Church grapples with crowded planet - six billionth person born on earth - Brief Article
National Catholic Reporter, Dec 3, 1999 by Robert F. Drinan
On Oct. 15, the 6 billionth person on Earth was born. That boy or girl represents a doubling of the world's population, which was only 3 billion in 1960. Although experts differ, there is some consensus that the world's population will top out at 9 billion in another 30 or 40 years.
Some talk about the "crowded planet." But Catholics will recognize that the child born on Oct. 15 was created by God as as very special and unique person, chosen to radiate the glory of the Holy Trinity in a way that no other creature could do.
The depressing conditions in which almost one-half of humanity lives, however, have to raise the most troubling questions. Christians must be concerned that there are 78 million newborns each year, or 1.5 million each week -- concerned that we bring children into a world in which their full human dignity will be respected.
John Paul has recently raised another sort of population question, this one concerning the number of Christians in Asia. He has called for renewed evangelization efforts to boost the number of Christians on the continent where three-quarters of the human family resides.
The question is, how do these two demographic imperatives go together? Is there a tension between working for justice in an expanding world and working to make converts?
A full 96 percent of the annual population increase occurs in developing countries, including most of those places where overcrowding and resource depletion are already a grave problem.
The population has stabilized in the developed world; Europe, North America and Japan will have a population in 2050 that will be slightly less than in 2000. But Nigeria and Pakistan will double their population in the next 50 years; Ethiopia will nearly triple. In 1960, Europe had twice as many people as Africa; by 2050 there will be three times as many Africans as Europeans.
There have been spectacular improvements since 1960 in the availability of food. China, for example, has increased its corn production by 213 percent, and global life expectancy has risen from 46 to 66 years.
But there is still a grim, dark side for God's children. Some 841 million are chronically malnourished, and there are 88 "food deficit" countries. Nearly 1 billion people are illiterate, two-thirds of them women; 60 percent of the 4.8 billion people in developing countries lack basic sanitation.
It is another kind of global demographics, however, that most occupies the attention of the Vatican. In 1990 there were 490 million Christians. In 2000 there are 1.6 billion. Catholics in Africa increased from very small numbers in 1900 to 120 million today.

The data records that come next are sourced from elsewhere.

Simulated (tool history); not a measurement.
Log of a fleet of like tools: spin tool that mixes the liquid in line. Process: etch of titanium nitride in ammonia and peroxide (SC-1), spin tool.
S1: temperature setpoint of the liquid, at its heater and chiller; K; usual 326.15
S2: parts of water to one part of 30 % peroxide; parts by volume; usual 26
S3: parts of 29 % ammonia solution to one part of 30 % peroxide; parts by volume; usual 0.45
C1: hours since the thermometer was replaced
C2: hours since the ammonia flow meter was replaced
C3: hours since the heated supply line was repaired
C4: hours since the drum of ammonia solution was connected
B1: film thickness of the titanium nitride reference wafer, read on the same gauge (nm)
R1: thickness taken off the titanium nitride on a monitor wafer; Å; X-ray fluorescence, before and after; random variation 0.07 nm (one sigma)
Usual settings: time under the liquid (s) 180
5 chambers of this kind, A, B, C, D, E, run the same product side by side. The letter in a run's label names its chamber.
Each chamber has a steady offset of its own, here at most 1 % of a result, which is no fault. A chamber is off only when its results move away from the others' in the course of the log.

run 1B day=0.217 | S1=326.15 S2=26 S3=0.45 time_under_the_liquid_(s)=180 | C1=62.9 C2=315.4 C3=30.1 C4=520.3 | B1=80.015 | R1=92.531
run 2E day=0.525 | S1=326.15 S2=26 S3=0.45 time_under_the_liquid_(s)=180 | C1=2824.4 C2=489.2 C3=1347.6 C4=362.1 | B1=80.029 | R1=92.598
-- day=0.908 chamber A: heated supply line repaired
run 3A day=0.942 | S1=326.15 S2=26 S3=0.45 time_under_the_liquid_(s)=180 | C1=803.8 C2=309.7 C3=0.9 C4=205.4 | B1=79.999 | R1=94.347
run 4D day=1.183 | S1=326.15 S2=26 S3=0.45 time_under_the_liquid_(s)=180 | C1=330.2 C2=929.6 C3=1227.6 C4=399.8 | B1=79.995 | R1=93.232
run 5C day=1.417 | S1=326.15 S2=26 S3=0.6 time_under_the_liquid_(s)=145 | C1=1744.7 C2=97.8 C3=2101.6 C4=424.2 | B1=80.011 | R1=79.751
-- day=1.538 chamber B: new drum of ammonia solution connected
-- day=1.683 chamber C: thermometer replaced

What will the world picture be for Catholics in the year 2100? Could its adherents shrink from the present estimate of 1 billion? Or could the church with its incredible appeal grow to 2 billion or even more? These are questions that obviously galvanize the imagination of the pope.
In his address in India in November, John Paul stated that Christians evangelized Europe in the first 1,000 years of Christianity and spread the gospel to Latin America and Africa in the second millennium. He suggested that Christians in the third millennium will, or at least should, bring the gospel to India and to all of Asia in the third millennium.
But that aspiration is not necessarily what Catholics, especially Asian Catholics, regard as their priority. Catholics want to share the gospel with everyone, as Christ's words clearly direct. But how should this be done with the 2 billion persons, for example, in India and China?
Some Hindus made it clear on the occasion of the pope's visit that they do not want Christians to try to "convert" them. Many Muslims in the roughly 40 nations with a Muslim majority might well feel the same way. The danger inherent in an aggressive new program of evangelization is that it might exacerbate tensions among religions, and thus undercut the solidarity they need if they are to work together for justice.
Christians must take as one of their highest priorities the alleviation of hunger and illiteracy in the developing nations. Over 1 billion people on the planet enter the new century unable to read or even to sign their names. Over 35,000 children die needlessly every day.
So one way to approach the population question would be to ask, which set of numbers should command our attention more: the number of Catholics in the world, or the number of starving people? If boosting one gets in the way of cutting the other, is it worth it? How do we choose?
No one pretends the answer are easy or clear. But these challenges come to us directly from God, who created us to live at this critical turning point in the history of the church and of the world.
Jesuit Fr. Robert Drinan is a professor at Georgetown University Law Center.